Budget: Impact of taxation rules on pensions

Federal Minister of Finance James Flaherty provided some modest relief in the 2013 budget to certain employers in respect of the pension plan deemed supply rules, originally implemented in 2010, that apply to fiscal years commencing on and after Sept. 23, 2009.

This measure will apply in respect of registered pension plan (RPP) contributions made on or after the later of Jan. 1, 2014, and the day of royal assent to the enacting legislation.

Tax measures

The income tax rules that apply to RPPs currently allow RPP overcontributions to be refunded to plan members or employers, if the refund is made to avoid the revocation of registration of the RPP. However, in situations where RPP contribution limits have not been exceeded, there is no legislative provision that permits the refund of a contribution that was made as the result of a reasonable error (e.g., an employer made a mistake in calculating the members’ or employer’s contributions for a particular year). Instead, refunds of such contributions are currently allowed at the discretion of the Canada Revenue Agency (CRA) on a case-by-case basis.
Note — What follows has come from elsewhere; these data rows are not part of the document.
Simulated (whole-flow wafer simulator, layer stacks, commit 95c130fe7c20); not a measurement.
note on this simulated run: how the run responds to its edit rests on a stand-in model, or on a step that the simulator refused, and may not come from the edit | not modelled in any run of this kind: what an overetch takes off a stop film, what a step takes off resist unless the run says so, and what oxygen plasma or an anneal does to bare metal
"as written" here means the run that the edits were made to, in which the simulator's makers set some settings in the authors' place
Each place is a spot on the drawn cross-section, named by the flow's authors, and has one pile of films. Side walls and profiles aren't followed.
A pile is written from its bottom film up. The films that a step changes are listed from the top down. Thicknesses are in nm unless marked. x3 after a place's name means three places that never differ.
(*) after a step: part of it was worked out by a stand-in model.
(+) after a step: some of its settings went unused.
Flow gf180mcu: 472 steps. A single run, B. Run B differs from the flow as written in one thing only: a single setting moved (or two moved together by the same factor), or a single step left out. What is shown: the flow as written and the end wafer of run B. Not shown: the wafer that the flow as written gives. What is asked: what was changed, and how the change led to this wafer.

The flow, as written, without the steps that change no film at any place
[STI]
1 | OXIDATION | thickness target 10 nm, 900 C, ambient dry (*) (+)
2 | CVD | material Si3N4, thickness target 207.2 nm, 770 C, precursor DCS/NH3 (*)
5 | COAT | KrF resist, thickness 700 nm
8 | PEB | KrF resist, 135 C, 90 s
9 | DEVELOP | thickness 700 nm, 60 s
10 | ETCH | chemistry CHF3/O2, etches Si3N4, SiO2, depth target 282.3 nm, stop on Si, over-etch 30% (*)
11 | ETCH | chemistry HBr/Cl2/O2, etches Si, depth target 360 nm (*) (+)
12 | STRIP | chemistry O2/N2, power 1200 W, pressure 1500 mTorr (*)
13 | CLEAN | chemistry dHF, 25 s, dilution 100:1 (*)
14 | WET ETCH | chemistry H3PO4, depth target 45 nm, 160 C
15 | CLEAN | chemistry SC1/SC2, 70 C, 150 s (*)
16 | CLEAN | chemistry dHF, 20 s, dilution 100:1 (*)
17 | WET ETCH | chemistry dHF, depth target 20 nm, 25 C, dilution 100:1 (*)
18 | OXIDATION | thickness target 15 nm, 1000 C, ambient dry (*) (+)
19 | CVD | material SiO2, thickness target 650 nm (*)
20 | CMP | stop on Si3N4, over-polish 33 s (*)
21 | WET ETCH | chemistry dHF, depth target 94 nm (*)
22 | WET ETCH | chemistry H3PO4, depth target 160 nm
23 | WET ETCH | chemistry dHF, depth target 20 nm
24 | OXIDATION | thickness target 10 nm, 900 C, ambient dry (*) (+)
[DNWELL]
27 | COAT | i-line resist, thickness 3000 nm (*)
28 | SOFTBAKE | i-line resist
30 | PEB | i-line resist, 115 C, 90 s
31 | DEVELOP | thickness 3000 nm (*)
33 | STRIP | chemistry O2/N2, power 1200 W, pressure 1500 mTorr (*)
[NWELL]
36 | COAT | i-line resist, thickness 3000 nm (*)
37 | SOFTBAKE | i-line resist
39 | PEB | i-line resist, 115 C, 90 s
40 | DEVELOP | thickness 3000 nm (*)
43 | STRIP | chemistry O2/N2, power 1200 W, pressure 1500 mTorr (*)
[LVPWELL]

Budget 2013 proposes to enable administrators of RPPs to make refunds of contributions in order to correct reasonable errors without first obtaining approval from the CRA, if the refund is made no later than December 31 of the year following the year in which the inadvertent contribution was made. If an RPP administrator seeks to correct a contribution error after the deadline, the existing procedure of seeking authorization from the CRA will continue to apply. Refunds to an RPP member will generally be reported as income of the member in the year received and deductions claimed by the member in a prior year will generally not be adjusted. For employers, which generally use the accrual method of calculating income, a refund of RPP contributions will normally reduce the RPP contribution expense for the year to which it relates.

Here is a summary of the rule changes effective as of March 20, 2013.

  • Relief from complexities associated with Tax Adjustment Notes required to avoid double taxation in respect of the deemed supply rules where actual supplies are made by the employer. Where a joint election is made by the employer and the pension entity (which presumably could also be the employer acting as the “plan manager” reporting entity in respect of the pension entity), the actual supply would be treated as if it had been made for no consideration (e.g., not subject to collection of GST/HST).
  • Where the joint election described above is not in effect, relief from deemed supply rules in a particular year where the amount of GST (or federal part of the HST) for the preceding year is less than each of the following threshold amounts: $5,000; and 10% of the total net GST (and the federal component of the HST) paid by all pension entities of the pension plan in that preceding fiscal year.
  • Where the threshold amounts described above are exceeded, limited relief to the same thresholds for “internal pension activities” that are not supplied to the pension entity will be available.

“The Tax Adjustment Note relief will be particularly helpful to plan sponsors that seek reimbursement from the pension plan for the value of their in-house resources,” says Greg Hurst, managing director of Greg Hurst & Associates Ltd. “The minimum thresholds for full and limited relief from deemed supply rules are also very welcome. We believe many plan sponsors currently burdened by deemed supply requirements may be able to escape application of the deemed supply rules entirely particularly if they can implement the strategies we can supply to shift receipt of third-party supplies and applicable GST/HST directly on to their pension entity.”